Grandma was telling her little grand-daughter about her own childhood:  "We used to skate outside on a pond.  I had a swing made from a tire; it hung from a tree in our front yard.  We rode our pony.  We picked wild raspberries in the woods."  The little girl was wide-eyed, taking this in.  At last she said, "I sure wish I'd gotten to know you sooner!"

Age

My youngest son asked me how old I was.  I answered, "39 and holding."  He thought for a moment and then asked, "And how old would you be if you let go?"

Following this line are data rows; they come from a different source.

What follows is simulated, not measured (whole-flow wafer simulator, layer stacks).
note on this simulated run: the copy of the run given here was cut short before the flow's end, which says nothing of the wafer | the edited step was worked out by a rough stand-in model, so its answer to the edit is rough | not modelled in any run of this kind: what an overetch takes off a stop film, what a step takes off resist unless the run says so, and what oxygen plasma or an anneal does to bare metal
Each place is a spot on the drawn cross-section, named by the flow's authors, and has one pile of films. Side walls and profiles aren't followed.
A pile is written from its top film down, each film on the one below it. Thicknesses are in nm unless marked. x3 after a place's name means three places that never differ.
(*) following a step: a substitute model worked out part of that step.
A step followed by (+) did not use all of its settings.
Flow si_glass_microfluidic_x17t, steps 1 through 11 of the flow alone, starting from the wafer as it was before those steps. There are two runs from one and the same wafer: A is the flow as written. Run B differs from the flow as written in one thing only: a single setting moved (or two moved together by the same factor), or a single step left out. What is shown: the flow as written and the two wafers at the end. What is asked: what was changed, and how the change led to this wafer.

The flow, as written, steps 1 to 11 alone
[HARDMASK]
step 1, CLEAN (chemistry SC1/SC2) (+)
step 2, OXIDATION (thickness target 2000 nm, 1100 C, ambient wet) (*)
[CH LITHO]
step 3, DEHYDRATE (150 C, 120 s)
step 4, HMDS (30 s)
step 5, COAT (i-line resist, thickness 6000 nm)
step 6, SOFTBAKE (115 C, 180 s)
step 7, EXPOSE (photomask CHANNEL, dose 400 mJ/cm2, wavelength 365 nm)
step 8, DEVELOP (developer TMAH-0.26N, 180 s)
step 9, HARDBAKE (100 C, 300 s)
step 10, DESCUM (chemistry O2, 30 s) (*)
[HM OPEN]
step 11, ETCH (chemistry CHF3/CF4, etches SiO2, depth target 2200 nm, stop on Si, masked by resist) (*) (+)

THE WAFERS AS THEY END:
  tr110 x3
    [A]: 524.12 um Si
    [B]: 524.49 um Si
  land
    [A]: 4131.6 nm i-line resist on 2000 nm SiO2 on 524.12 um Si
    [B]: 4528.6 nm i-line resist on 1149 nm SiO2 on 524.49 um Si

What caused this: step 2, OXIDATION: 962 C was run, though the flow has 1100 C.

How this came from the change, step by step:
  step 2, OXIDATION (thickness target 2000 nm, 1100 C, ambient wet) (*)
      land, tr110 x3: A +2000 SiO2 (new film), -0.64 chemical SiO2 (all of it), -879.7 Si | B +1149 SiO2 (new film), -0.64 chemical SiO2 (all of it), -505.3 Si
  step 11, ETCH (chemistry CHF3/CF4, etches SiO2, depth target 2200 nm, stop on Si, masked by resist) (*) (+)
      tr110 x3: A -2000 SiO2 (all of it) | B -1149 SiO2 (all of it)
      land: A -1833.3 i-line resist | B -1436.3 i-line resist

Today’s Stock Market Report:

Helium was up.
Feathers were down.
Paper was stationary.
Fluorescent tubing was dimmed in light trading.
Knives were up sharply.
Cows steered into a bull market.
Pencils lost a few points.
Hiking equipment was trailing.
Elevators rose, while escalators continued their slow decline.
Light switches were off.
Mining equipment hit rock bottom.
Diapers remain unchanged.
Shipping lines stayed at an even keel.
The market for raisins dried up.
Coca Cola fizzled.
Caterpillar stock inched up a bit.
Balloon prices were inflated.
And batteries exploded in an attempt to recharge the market.

Today’s Thought


The trouble with bucket seats is that not everybody has the same size bucket.